Relationships are hard at times. Why do some lifelong relationships stay strong, and others fade away and how can you prevent a marriage from going bad or surviving the rocky times?


World renown psychologists John and Julie Gottman have done research on couples over the years and their research predicted whether a couple would stay together or end their marriage. They discovered some key factors in happy couples and devised seven principles to prevent a marriage from breaking up. The principles are as follows:


1.  Enhance your Love Map. Emotionally intelligent couples are intimately familiar with each other’s world. They have a detailed love map- they know the major events in each other’s history, and they know each other’s goals, worries, hopes and dreams.


2.  Foster nurture fondness and admiration. These are two crucial elements in long-lasting romance.


3.  Turn towards each other. In marriage people periodically make “bids” for their partner’s attention, affection, humor, or support. This is the basis for emotional connection, romance, and intimacy.
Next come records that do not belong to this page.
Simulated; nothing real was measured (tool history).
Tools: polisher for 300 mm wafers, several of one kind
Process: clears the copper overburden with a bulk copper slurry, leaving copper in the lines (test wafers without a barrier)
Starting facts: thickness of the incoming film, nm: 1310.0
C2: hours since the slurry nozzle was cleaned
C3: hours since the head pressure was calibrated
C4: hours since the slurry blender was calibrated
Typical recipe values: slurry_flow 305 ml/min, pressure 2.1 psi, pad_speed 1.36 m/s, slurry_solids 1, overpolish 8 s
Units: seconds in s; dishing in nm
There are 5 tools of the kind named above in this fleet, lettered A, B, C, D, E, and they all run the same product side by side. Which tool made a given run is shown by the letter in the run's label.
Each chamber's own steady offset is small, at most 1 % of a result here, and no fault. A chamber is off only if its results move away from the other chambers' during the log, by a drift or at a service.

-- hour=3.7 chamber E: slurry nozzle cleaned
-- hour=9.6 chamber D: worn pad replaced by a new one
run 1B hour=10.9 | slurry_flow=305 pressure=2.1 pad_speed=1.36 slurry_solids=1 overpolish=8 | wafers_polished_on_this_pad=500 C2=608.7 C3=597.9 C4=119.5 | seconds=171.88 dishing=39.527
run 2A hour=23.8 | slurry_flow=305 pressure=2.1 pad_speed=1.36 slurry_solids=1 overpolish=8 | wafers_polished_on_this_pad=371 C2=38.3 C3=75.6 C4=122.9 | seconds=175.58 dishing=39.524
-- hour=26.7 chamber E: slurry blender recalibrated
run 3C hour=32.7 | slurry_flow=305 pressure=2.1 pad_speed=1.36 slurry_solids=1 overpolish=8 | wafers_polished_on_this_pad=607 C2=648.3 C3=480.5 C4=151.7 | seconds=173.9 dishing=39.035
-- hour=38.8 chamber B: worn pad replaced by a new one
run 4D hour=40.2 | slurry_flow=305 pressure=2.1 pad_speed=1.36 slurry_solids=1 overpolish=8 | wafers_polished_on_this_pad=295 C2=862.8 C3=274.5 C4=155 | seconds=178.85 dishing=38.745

4.  Let your partner influence you. Allowing the partner to share power in the relationship starting with having respect for the other partner’s opinion. 


5.  Solve your solvable problems. Here are a few tips.


Step 1. Use a soft startup: complain but don’t criticize or attack your partner. State feelings without blame and express a need. Make sates with “I” instead of “you.” 


Step 2. Learn and make repair attempts. Deescalate the tension and pull out the negativity by taking a break, sharing what you are feeling, apologizing, or expressing appreciation. 


Step 3. Soothe yourself and each other. Conflict discussions can be “flooding.”  Take a break to soothe and distract yourself. 


Step 4. Compromise. Decide together on a solvable problem to tackle. Draw two circles separately – a smaller inside a larger one. In the inner circle list aspects of the problem, you can’t negotiate. In the outer circle, list the aspects that you can compromise on. Try to make the outer circle as large as possible and inner circle as small as possible. Then compare and look for common basis for agreement.


6.  Overcome Gridlock. Many perpetual conflicts are gridlocked behind each person’s stubborn position. In happy marriages, partners incorporate each other’s goals in their concept of what a marriage is about. Getting past gridlock is not necessarily giving in to the other’s position but honoring part of the other person’s concepts and meaning of what their hopes and dreams are. 


Create Shared Meaning. Marriage can have an intentional sense of shared purples, meaning, family values and cultural legacy that forms its own microcultures with rituals and customs (such as Sunday dinner or celebrations). The culture incorporates both dreams and is flexible enough to change so that the couple can grow and develop in their relationship. When relationship has this sense of meaning, conflict is less intense, and problems are less likely to lead to gridlock.